2024 Yellow Springs Giving & Gifting Catalogue
Dec
25
2024

BLOG-Salad Days

Standing in a light rain Saturday morning, I was struck by what makes a farmers market enduring. Despite the gray weather and the early hour, the market was bustling with customers and unclouded optimism. To a person, any mention of rain was greeted with a relieved smile and a hearty, “Thank God, we need it.”

I’ve been able to get to market by 9am the last two weeks early enough to have my pick of local produce. At the Yellow Springs Farmers Market in the Kings Yard parking lot behind 228 Xenia Ave, I found beautiful radishes, leafy and crisp, and a bounty of greens either ready to eat or ready to plant. This month’s rock star vegetable is asparagus. Amy Batchman’s stand offered them in the second weekend of April joined by Anderson Farms this past Saturday. It has made several appearances about town in restaurants, friendly gatherings, and potlucks: topping an open face sandwich in the Winds’ seasonal brunch menu, spearing into vegetable dip, shreaded into salad, and cooked in a lovely risotto. A devoted fan myself, I love asparagus’s cool crunch making it the perfect foil for Mr Nigam’s spicy indian food.

On my return home, I found my daughter singing, “Rain, rain, go away! Come again another day.” We passed on soccer and an opportunity to play with her best friend so who could blamed her? To wisk away her blues, I broke out in a jazzy rendition of “You Gotta Have Rain”, a song that my own mother taught me on rainy car rides. My girl giggled at such silliness and asked for an encore. “If you didn’t have rain, then you wouldn’t have showers. If you didn’t have showers, then you wouldn’t have flowers…” Happily diverted, we played dress up—Ariel, Cinderella, Rapunzel—until the weather broke. Then we ventured outside for a walk about the greened up garden.

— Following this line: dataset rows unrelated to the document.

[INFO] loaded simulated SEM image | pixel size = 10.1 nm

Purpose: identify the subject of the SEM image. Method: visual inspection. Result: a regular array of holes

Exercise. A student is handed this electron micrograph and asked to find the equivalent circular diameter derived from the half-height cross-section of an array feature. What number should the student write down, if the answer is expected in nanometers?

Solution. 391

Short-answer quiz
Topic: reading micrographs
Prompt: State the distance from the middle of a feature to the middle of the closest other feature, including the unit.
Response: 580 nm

While we wait to clear the frost days before Mothers Day, April is a time to enjoy the reawakening perennial garden. Sure there is always work to do: I have a new bed of bulbs I’d like to augment and many areas to clear of green mulch—eh hem—weeds. Still, the edible perennials are flourishing. Saturday we gathered collard greens, sorrel, parsley, dandelion, and lemon balm.

The collards bolted this week so we harvested their florets also. Collards are a biannual plant—flowering every other year—and reseed themselves with gusto. Their florets are tender at first and yellow blossoms sweet. Eventually, the florets will turn bitter; but, for now, they are a favorite of my daughter and she will pick off the blossoms herself to munch.

Inside we make salad and fry the collard greens in butter. I have not yet convinced my 4 year old that salads are princess food, but give me time…I see daylight. I’ve already gotten thumbs up from her on the collard greens, so her aversion to all things leafy is starting to wane. Salads are at their crispest, sweetest peak now; and I am enjoying a renewal—stretching my senses on the tasty, satisfying crunch of green.